This page explains the central elements of the Semada Voting Algorithm

Semada is an autonomous decentralized platform for validating domain specific reputation. The main design goals of the Semada platform are to:

  1. evaluate domain specific reputation across a wide variety of expertises

  2. insure security, including resistance to Sybil attacks, tyranny of the majority, and 51%


  3. provide a minimal, robust core architecture which supports modular constructions for a

    wide range of use cases.

The key features are

  1. a ​positive feedback loop which promotes productive cooperation between public and expert users

  2. maximal freedom for experts in the creation of reputation verification protocols

  3. complete autonomy—the economic structure is closed to off-domain influence; all power

    and fees are shared entirely by expert users, weighted by reputation

  4. meritocracy—the platform supports anonymity, rewarding ability and productive

    contributions over personal identity.

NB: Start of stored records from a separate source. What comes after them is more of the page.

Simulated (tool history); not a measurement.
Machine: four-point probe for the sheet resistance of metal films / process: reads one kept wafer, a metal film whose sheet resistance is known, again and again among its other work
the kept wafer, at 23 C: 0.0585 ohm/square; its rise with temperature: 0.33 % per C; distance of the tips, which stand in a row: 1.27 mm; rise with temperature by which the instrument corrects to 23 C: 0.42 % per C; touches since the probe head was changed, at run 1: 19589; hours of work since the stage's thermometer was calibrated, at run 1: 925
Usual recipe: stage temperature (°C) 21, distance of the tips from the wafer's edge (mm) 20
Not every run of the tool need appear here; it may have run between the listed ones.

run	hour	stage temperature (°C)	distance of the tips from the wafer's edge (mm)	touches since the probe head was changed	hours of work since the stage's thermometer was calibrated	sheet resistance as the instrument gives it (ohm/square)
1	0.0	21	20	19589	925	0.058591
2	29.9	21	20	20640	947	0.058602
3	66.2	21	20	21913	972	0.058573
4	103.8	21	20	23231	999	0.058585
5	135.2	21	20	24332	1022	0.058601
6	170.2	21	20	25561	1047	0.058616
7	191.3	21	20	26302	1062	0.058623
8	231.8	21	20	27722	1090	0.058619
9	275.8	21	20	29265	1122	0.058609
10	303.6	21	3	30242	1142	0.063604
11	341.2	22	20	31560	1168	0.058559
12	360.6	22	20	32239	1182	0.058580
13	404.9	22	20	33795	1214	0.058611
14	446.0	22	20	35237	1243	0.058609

The Semada platform creates a transparent, fair, and predictable system that facilitates certainty of outcomes, security, and efficiency. Society benefits from the advancement of justice and prevention of corruption on a global scale.

Semada core basics

While the core Semada architecture can be implemented on other types of infrastructure, Ethereum was chosen to host the first implementation, due to its decentralized, censorship-resistant, modular architecture and extensive developer adoption features.

The core Semada platform exposes five external functions:

  1. Get list of expertises.

  2. Get list of experts given an expertise.

  3. Announce expert availability stake for random selection.

  4. Add a validation request to Semada.

  5. Vote on a validation request by staking expertise specific tokens.

The typical flow of events for a user interacting with Semada core is the following:

  1. Public user Alice has some work which needs to be done that requires a certain expertise.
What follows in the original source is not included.